96, 000 Colonel WHIPPLE. The Chief Joseph Dam is an element of the main control plan on the Columbia River a short distance downstream from Grand Coulee and above the McNary project.


This project is the only one of our program in which power is the only material benefit. There is no appreciable navigation or floodcontrol benefit in connection with this project. The installed capacity will be 1,024,000 kilowatts, and it will produce over 5 billion kilowatthours of primary energy initially and more later when further storage will be provided upstream.

Senator CORDON. 5 billion?
Colonel WHIPPLE. Yes, sir.

Senator Cordon. What is that figure you divide that by to get kilowatt-years?

Colonel WHIPPLE. 8,760, sir.
Senator CORDON. 8,760. That is 24 times 365?
Colonel WHIPPLE. Yes, sir.
Senator CORDON. All right.

Senator ELLENDER. I notice here that the initial number of units will be 16, and you have 20 intermediate. Does that mean that you contemplate putting four more in the future?

Colonel WHIPPLE. We expect, sir, that with the future development of storage by the Libby Reservoir and possibly other storage upstream in Canada, that something like 20 units can be foreseen as probable to be required in the future.

Senator ELLENDER. Then in the cost of $186 million plus, have you made provisions in order to obtain the places where these four additional units are going to be erected if and when that determination is made, that you can put them there because of more storage upstream?

Colonel WHIPPLE. Sir, we have planned the powerhouse so as to allow the installation of 27 units. Not only the 20 that you refer to but 7 more at some possilje future date.

Senator ELLENDER. Wiy so many? Do you anticipate that the 27 might be usable at one time?

Colonel WHIPPLE. We think that possibly that would be the case, and since this is such a favorable place to put additional peaking capacity for the system as a whole, we feel that minimum provisions should be made at this time to allow that powerhouse to be extended even though we have no desinite plans for its extension at this time.

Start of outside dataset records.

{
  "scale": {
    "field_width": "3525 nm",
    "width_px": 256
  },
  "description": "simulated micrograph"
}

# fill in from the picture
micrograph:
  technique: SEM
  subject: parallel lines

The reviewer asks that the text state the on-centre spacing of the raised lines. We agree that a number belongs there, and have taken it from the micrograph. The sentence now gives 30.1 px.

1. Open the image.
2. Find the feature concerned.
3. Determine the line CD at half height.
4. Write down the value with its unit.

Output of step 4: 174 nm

Senator ELLENDER. Bư& the amounts that you now are asking for contemplate only 16 of those possible 27?

Colonel WHIPPLE. It will provide for the installation of 16 and minimum provisions at this time for the future installation of as many

Senator ELLENDER. Are we to understand, then, that the only provision that will have to le made in the future by way of appropriations will be to obtain money sufficient to pay for the machinery?

Colonel WWIIPPLE. No, sir; it will be necessary to extend the powerhouse and install the machinery. It will be less than the full cost of a powerhouse, because piirt of the excavation has been made.

Senator ELLENDER. You mean that work will be done in connection with the 16 units?

Colonel WHIPPLE. Yes, sir.

as 27.


This project is of rather unusual economy. The benefit-cost ratio is 2.5 to 1, and the energy will be produced at a cost of 1.7 mills per kilowatt-hour. It is a very, very cheap project. That power costs less than one-third of the cost of producing that same power from steam plants. The construction contracts are generally ahead of schedule.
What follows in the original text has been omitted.